IN THE BOOK: MODERN WEST
Just in time for holiday gift giving, writer Chase Reynolds Ewald and photographer Audrey Hall, the dynamic duo behind a growing list of beautiful books rooted in the West, have published their fourth coffee table offering. In Modern West (Gibbs Smith), they showcase 15 homes that evoke the recent evolution in Western design. Noting in the book’s introduction the “continuous pendulum swing between traditional rustic and modern rustic design,” as Western homes trend contemporary while continuing to respond thoughtfully to regional history and landscape, Ewald and Hall conclude, “The best work achieves a careful balance – between ruggedness and refinement, scale and subtlety, tradition and innovation.”
Here at JLF Architects we congratulate these talented women on another significant accomplishment and are honored that two of the book’s 15 featured homes are JLF and Big-D Signature design-build projects – including a radical remodel of a Park City house that appears as Modern West’s opening chapter, “Shoulder Season.”

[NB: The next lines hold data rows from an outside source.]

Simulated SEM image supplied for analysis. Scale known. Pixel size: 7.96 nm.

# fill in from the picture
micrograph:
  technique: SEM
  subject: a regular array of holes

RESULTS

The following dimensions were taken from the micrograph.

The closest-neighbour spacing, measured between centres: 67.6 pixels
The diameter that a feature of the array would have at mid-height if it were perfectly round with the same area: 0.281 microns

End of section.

“The house was enormous, and heavy, a panoply of massive logs resting atop oversized stone piers,” Ewald writes of the original condition of the Park City project we call Wasatch Range Revival. “Today the home has been transformed: the exterior simplified with wood lap siding and standing-seam metal roofs, rounded river rocks replaced with clean-edge Montana moss rock, the interior opened up with vaulted steel trusses, steel columns, and steel-and-glass window walls. Even more impactful,” the chapter continues, “was the reorientation of the layout. Now, dual axes create a central sight line to the Wasatch Mountains, establishing a strong sense of place from the moment of entry.”

As JLF principal Jake Scott tells Ewald, “The house had a lot of really heavy architecture: massive columns and a really big entry, and there wasn’t much openness to the outside. It needed to be lightened up.” Intended for the homeowners’ retirement, the scale also was all wrong. “With a big log stairway and thirty-inch columns, it had this massive mountain-home feel that didn’t fit their personalities,” he says. “The question became, how do we bring more timelessness of character, and how do we make it more comfortable for two people?” In one of many design decisions that enhance the connection to the outdoors, Scott switched the original order of kitchen and dining room, making the kitchen truly the heart of the home and adding contemporary window walls to both spaces to create a view all the way through to the outdoor fire pit area and mountains beyond.

JLF’s unparalleled design-build relationship with Big-D Signature is symbiotic and extends to professional partners such as Verdone Landscape Architects, who played an equally important role in fulfilling the homeowners’ empty-nest dream for this project, creating outdoor spaces as thoughtfully rich and layered as the new indoor ones. At the request of the wife – a swimmer, as is their daughter – a swimming pool was added, with a twist. From the house, it’s sheltered from view by a stacked Alaskan yellow cedar retaining wall to prevent seeing an unsightly pool cover in winter months. Meanwhile, the wall, marked with spillways that splash into a pond-like channel below, offers delightful movement and sound to the outdoor dining and entertaining space off the kitchen.

As the homeowners tell Modern West, “When we moved here full time, we were empty nesters; ninety percent of the time it’s just two people and a dog. But we wanted a space where, when our kids come back, there would be room for everybody. The architects transformed the exterior, then put glass and steel through the center of house so you can see from front to back. They turned a house that was clunky, dark and overbearing into one that’s welcoming.”